Run the Bootstrap Errand

All instances now have a failing process state, but also have the MySQL code installed on them. In this state, the bootstrap process recovers the cluster.

  1. Run one of the following commands depending on your Ops Manager version:

    • Ops Manager v1.11 or later:
    bosh2 -e MY-ENV -d MY-DEP run-errand bootstrap
    
    • Ops Manager v1.10:
    bosh run errand bootstrap
    
  2. Validate that the errand completes successfully. Even if some instances still appear as failing, proceed to the next step.

Restore the BOSH Configuration

WARNING: You must run all of the steps. If you do not unignore all ignored instances, they are not updated in future deploys.

To restore your BOSH configuration to its previous state, this procedure unignores each instance that was previously ignored:

  1. For each ignored instance, run one of the following commands depending on your Ops Manager version:

    • Ops Manager v1.11 or later:
    bosh2 -e MY-ENV -d MY-DEP unignore mysql/INSTANCE_GUID
    
    • Ops Manager v1.10:
    bosh unignore instance mysql/INSTANCE_GUID
    
  2. Redeploy:

    • Ops Manager v1.11 or later:
    bosh2 -e MY-ENV -d MY-DEP deploy
    
    • Ops Manager v1.10:
    bosh deploy
    
  3. Validate that all mysql instances are in a running state.

Bootstrap Manually

If the bootstrap errand is not able to automatically recover the cluster, you might need to do the steps manually.

WARNING: The following procedures are prone to user-error and can result in lost data if followed incorrectly. Follow the procedure in Bootstrap with the BOSH Errand above first, and only resort to the manual process if the errand fails to repair the cluster.

Do the procedures in the sections below to manually bootstrap your cluster.

Shut Down MariaDB

Do the following for each node in the cluster:

  1. SSH into the node:

  2. Shut down the mariadb process on the node. Run the following command:

    monit stop mariadb_ctrl
    

Re-bootstrapping the cluster is not successful unless you shut down the mariadb process on all nodes in the cluster.

Choose Node to Bootstrap

To choose the node to bootstrap, you must find the node with the highest transaction sequence number.
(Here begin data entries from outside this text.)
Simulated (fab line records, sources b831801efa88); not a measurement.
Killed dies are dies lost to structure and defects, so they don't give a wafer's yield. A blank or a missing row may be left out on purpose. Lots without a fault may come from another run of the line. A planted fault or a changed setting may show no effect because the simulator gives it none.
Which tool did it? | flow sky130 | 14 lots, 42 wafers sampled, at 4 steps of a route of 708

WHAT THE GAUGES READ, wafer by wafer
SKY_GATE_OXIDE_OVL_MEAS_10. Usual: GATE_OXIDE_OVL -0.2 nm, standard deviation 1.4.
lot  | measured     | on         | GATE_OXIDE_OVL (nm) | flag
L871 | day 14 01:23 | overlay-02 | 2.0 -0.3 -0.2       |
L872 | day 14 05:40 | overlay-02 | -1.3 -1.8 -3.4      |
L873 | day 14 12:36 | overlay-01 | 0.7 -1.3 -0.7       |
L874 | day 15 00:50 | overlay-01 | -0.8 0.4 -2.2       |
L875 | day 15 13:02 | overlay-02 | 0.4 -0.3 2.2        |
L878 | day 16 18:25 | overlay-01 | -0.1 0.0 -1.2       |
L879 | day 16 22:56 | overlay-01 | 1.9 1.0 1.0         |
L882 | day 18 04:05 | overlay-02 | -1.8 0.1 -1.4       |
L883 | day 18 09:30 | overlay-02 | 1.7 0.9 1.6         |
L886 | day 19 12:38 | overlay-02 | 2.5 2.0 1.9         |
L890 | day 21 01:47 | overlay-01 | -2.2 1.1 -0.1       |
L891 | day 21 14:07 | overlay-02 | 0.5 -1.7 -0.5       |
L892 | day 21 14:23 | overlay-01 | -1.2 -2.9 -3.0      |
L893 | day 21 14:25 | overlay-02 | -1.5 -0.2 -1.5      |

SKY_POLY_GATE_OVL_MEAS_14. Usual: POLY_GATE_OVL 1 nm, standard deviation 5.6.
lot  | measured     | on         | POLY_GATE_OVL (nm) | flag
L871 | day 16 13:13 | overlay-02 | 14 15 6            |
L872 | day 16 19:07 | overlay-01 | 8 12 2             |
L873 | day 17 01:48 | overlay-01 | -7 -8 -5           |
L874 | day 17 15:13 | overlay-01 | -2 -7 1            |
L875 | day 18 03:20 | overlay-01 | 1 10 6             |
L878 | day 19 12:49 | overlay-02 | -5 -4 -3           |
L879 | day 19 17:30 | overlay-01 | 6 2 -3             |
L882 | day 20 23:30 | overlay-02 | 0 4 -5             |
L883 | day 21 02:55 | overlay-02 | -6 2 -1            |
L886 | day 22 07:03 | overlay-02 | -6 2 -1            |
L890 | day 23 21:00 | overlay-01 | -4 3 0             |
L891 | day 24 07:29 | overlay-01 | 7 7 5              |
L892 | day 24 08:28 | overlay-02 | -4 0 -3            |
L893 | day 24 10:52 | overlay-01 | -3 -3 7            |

Do the following for each node in the cluster:

  1. To SSH into the node, run one of the following commands:

  2. To view the sequence number for a node, run the following command:

    /var/vcap/jobs/mysql/bin/get-sequence-number
    

    When prompted confirm that you want to stop MySQL.

    For example:

     
      $ /var/vcap/jobs/mysql/bin/get-sequence-number
      This script stops mysql. Are you sure? (y/n): y
    
      {"sequence_number":421,"instance_id":"012abcde-f34g-567h-ijk8-9123l4567891"}
    
  3. Record the value of sequence_number.

After determining the sequence_number for all nodes in your cluster, identify the node with the highest sequence_number. If all nodes have the same sequence_number, you can choose any node as the new bootstrap node.

Bootstrap the First Node

After determining the node with the highest sequence_number, do the following to bootstrap the node:

Note: Only run these bootstrap commands on the node with the highest sequence_number. Otherwise the node with the highest sequence_number is unable to join the new cluster unless its data is abandoned. Its mariadb process exits with an error. For more information about intentionally abandoning data, see Architecture.

  1. On the new bootstrap node, update the state file and restart the mariadb process. Run the following commands:

    echo -n "NEEDS_BOOTSTRAP" > /var/vcap/store/mysql/state.txt
    monit start mariadb_ctrl
  2. It can take up to ten minutes for monit to start the mariadb process. To check if the mariadb process has started successfully, run the following command:

    watch monit summary

Restart Remaining Nodes

  1. After the bootstrapped node is running, start the mariadb process on the remaining nodes with monit. From the bootstrap node, run the following command:

    monit start mariadb_ctrl

    If the node is prevented from starting by the Interruptor, do the manual procedure to force the node to rejoin the cluster, documented in Pivotal Knowledge Base.

    WARNING: Forcing a node to rejoin the cluster is a destructive procedure. Only do the procedure with the assistance of Pivotal Support.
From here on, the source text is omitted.